Saturday, April 14, 2007

Skeletons Among My Roots

I love to write about the good, hard working ancestors in my tree. Or the ancestor that died a tragic death that was covered for weeks in the newspaper. I record every scrap of information I can find about the quiet ancestors that left behind so very little of their story for me to find.

What I don't know how to handle are the skeletons that I come across. It's quite unpleasant to find unpleasant ancestors. How much do I really want to know and how much of what I find do I want to pass on. Does it / should it matter how close to me an ancestor was? I certainly don't mean to imply that my tree is filled with unpleasantness but it does show up from time to time.

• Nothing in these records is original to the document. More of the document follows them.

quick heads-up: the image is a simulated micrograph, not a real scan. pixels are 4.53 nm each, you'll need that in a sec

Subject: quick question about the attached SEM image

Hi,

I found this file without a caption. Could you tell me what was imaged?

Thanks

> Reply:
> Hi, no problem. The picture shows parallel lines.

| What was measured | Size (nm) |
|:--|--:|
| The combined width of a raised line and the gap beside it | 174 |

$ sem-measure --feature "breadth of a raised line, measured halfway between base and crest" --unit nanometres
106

I was very excited the first time I found a reference to an ancestor in a history book. My excitement deflated when I learned that what he was most remembered for was bringing an underbed of weeds into his new community. Not too terrible but not what I was hoping for either. His son was referenced in the same text for having been cashiered from the army.

I was absolutely shocked to learn that another ancestor was a slave owner. How could this be when I came from a family that fought against slavery? Prior to this discovery I never even realized that there had been slavery in New York. I guess this isn't something to be left out of a history so long ago past. Even after 200 years this is a sensitive issue and needs to be written so as not to offend but a history of the times needs to be addressed also.

These ancestors are many generations back in my tree and I guess that does make them easier to write about. Where I really run into trouble is in dealing with the much closer kin that have screwed up. Should I really record all of the bad things I have found? Will it benefit future generations to know that so and so was arrested for such and such? Do my grandkids really need to know that nobody seemed to have anything good to say about my grandfather and great-grandfather? What would it hurt to simply remember them as war heroes and leave the unpleasantness buried?

My kids have fond memories of my father. Should I really record all that I know and feel about him and maybe warp those memories? Would it actually benefit them in some way? If I don't record these things they will stay buried with him.

So how do you handle the skeletons in your tree?